The improved coverage and longer battery life offered by Cat-M1 technology can be used to create more reliable GPS emergency tracking devices. Such devices can use data services to send GPS location data while enabling VoLTE calls for coordinated emergency response.
During MWC Shanghai, China Unicom, Ericsson and Qualcomm engineers established a point-to-point Cat-M1 VoLTE call using Meitrack P99 GPS tracking devices powered by Qualcomm MDM9206 global multimode LTE IoT modems. Ericsson products used in the demonstration included an LTE Radio Access Network, Evolved Packet Core, IP Multimedia Subsystem and Unified Data Management.
June 29, 2017 —
T-Mobile and AT&T are moving forward aggressively using License Assisted Access (LAA) and LTE-Unlicensed (LTE-U).
T-Mobile completed its first mobile broadband data session live in the field using License Assisted Access (LAA) on its commercial network in Los Angeles recording 741 Mbps download speeds using 80 MHz of aggregated spectrum.
Meanwhile, in a separate LTE-LAA field trial, AT&T and Ericsson reached speeds of more than 650 Mbps in San Francisco.
“It’s a positive for the wireless infrastructure industry,” Ted Abrams, founder and principal of Abrams Wireless, said. “It will enjoy additional revenues because of LAA and LTE-U because at each fixed site new radio transceivers need to be installed to carry the signal.”
LAA and LTE-U aggregate unlicensed and licensed spectrum to create a better link between the base facility at the tower or small cell node and the user’s handset. Both technologies also had to be designed to coexist with unlicensed technologies to guard against interference.

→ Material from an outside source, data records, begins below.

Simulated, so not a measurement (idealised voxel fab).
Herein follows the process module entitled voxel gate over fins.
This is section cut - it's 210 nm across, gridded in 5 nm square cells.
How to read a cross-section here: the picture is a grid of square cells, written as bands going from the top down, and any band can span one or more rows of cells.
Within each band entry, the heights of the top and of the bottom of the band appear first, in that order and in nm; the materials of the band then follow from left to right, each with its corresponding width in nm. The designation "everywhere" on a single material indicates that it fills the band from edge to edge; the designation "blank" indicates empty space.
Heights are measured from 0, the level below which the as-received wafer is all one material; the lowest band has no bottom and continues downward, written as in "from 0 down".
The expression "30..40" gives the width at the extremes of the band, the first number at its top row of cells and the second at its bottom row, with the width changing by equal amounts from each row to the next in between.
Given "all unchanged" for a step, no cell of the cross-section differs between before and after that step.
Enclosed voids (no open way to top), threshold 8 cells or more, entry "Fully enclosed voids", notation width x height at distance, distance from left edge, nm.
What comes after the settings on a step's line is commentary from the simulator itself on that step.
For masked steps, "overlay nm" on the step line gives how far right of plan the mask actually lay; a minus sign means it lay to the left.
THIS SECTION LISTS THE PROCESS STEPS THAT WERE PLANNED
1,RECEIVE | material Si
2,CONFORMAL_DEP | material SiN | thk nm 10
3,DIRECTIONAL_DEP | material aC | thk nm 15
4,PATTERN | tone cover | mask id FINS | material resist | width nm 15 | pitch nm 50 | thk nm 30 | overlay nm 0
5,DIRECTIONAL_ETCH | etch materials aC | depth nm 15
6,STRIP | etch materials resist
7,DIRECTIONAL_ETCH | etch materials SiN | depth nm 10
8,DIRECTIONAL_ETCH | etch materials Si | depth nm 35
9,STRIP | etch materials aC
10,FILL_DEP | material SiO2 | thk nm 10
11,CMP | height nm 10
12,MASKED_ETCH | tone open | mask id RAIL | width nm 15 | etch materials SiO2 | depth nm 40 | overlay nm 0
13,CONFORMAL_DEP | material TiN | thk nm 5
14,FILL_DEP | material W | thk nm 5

Earlier this year, the FCC’s Office of Engineering and Technology authorized the first LTE-U devices in the 5 GHz band.
LAA vs. LTE-U
On the same day that T-Mobile announced its LAA achievement, it reported that it is live with LTE-U, which requires a specialized proprietary chipset developed by Qualcomm, in select locations in its commercial networks in Bellevue, Washington; Brooklyn, New York; Dearborn, Michigan; Las Vegas, Nevada; Richardson, Texas; and Simi Valley, California. More LTE-U capable sites will be rolled out later this year.
Both LTE-U and LAA extend LTE into unlicensed. LTE-U was introduced by 3GPP in Release 12 of its LTE standard and LAA was included in Release 13 of the LTE standard.
A mobile operator using LAA can support Gigabit Class LTE with as little as 20 megahertz of licensed spectrum, according to Qualcomm. LAA enables greater carrier aggregation than LTE-U, so mobile operators can combine larger amounts of unlicensed and licensed spectrum, according to T-Mobile.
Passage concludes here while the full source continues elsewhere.